NWC News Desk

Lady Trappers Enjoyed Special Basketball Season

Posted March 21, 2018
By Trapper Athletics

LEW FREEDMAN Cody Enterprise Sports Writer
Courtesy of the Cody Enterprise

As her red-eyed players emerged from the locker room one-by-one, coach Janis Beal stood in a narrow hallway at Casper’s Thunderbird Gym, waylaying each Lady Trapper with a hug.

This action, this demonstration of shared affection, was a punctuation mark on a season they all knew they would remember no matter where their life paths led.

It was a melancholy ending to a glorious and satisfying 25-8 season for a Northwest College women’s basketball team that knew what it had.

As the days dwindled on the season, coach and players were up-front about what a special group, what a special team this was, what a special bond it developed.

The word “special” was heard as often as basketball lingo, as the coach described the team and as the players talked about this year together.

For several reasons. There was a closeness, a sisterhood not all teams possess. There was the record. Seasons of 25 wins don’t come along regularly. In junior college, careers zip by in an eye-blink, just two years. Most of the players were sophomores who worked to assimilate last year and lived up to their potential this year.

Unselfishness was a trait characterizing the Trappers. In any given game a different player led the team in scoring. There was no dominant individual.

The top scorer was Dallas Petties, whose average was 10.1 points a game. In some of the Trappers’ higher scoring games 13 different players scored.

Northwest’s season ended in Casper with a loss to Western Nebraska in the Region IX semifinals. At that point in the year it is one-and-done if the outcome starts with an L.

“I can’t believe it’s over,” said Petties, a 6-foot center from Denver. “It’s the last time I get to wear a Northwest jersey. I’m not ready to be done.”

It was a pass-the-Kleenex-moment as the players trickled out of that locker room. Tears still flowed for some.

Throughout the season, the team gathered weekly for bonding activities away from the court. Not every team wants to see the others away from the field, lest fist-fights break out.

There were famous New York Yankees and Oakland Athletics teams that didn’t seem to like one another much, but won anyway. Some years ago it was said the Boston Red Sox players were so estranged from each other they took 25 different cabs away from the park after a game.

Not so the Trappers. This group would be more likely to help out with extra rides to out-of-the-way places.

“I’m going to miss this so much,” sophomore Dani McManamen said. “This was such a great experience.”

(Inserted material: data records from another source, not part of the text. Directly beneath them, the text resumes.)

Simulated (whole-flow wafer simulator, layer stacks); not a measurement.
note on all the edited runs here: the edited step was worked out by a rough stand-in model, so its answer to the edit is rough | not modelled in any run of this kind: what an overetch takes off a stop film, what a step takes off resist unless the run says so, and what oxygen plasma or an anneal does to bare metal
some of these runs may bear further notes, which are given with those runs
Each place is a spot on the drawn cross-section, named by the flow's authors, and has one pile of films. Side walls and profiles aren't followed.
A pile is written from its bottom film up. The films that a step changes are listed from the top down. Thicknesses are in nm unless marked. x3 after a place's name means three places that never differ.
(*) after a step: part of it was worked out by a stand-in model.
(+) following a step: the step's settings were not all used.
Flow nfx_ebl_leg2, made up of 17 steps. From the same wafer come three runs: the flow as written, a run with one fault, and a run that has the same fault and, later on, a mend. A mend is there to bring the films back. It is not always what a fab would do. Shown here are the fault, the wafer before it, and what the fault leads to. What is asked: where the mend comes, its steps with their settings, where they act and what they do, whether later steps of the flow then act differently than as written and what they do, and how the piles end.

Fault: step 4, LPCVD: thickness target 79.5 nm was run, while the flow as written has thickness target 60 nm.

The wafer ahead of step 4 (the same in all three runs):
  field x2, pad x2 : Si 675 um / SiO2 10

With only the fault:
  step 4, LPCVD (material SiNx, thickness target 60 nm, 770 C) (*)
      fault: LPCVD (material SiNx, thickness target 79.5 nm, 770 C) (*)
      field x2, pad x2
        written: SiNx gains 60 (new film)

This was the winningest team in Beal’s nine years as coach and that alone makes it memorable, if only in stark numbers.

“They are a special group,” Beal said.

Through her eyes what helped define the team was how players bought into the idea of “team over self, we over me.”

Yes, there were games when a baker’s dozen Trappers thrust their names into the box score, but not every game. Inevitably, even where minutes are somewhat democratically distributed, certain players get more playing time than others, certain players are more likely to pick up splinters on the bench than others.

Sure, players care about opportunity, but to watch Northwest all season, it seemed it had the most enthusiastic bench in the country, cheering the little things, erupting for the big things.

Neither fans nor statisticians really measure how long or loudly a bench cheers, so that is mostly perception.

Only this was something Beal noticed – and referees too. Beal said she was told by officials more than ever before “My team needs to sit down faster after they celebrate.”

Whoever heard of such a thing: A team being warned it could receive a technical foul for generous teammate support?

So the Trappers had depth of emotion as well as depth on the court.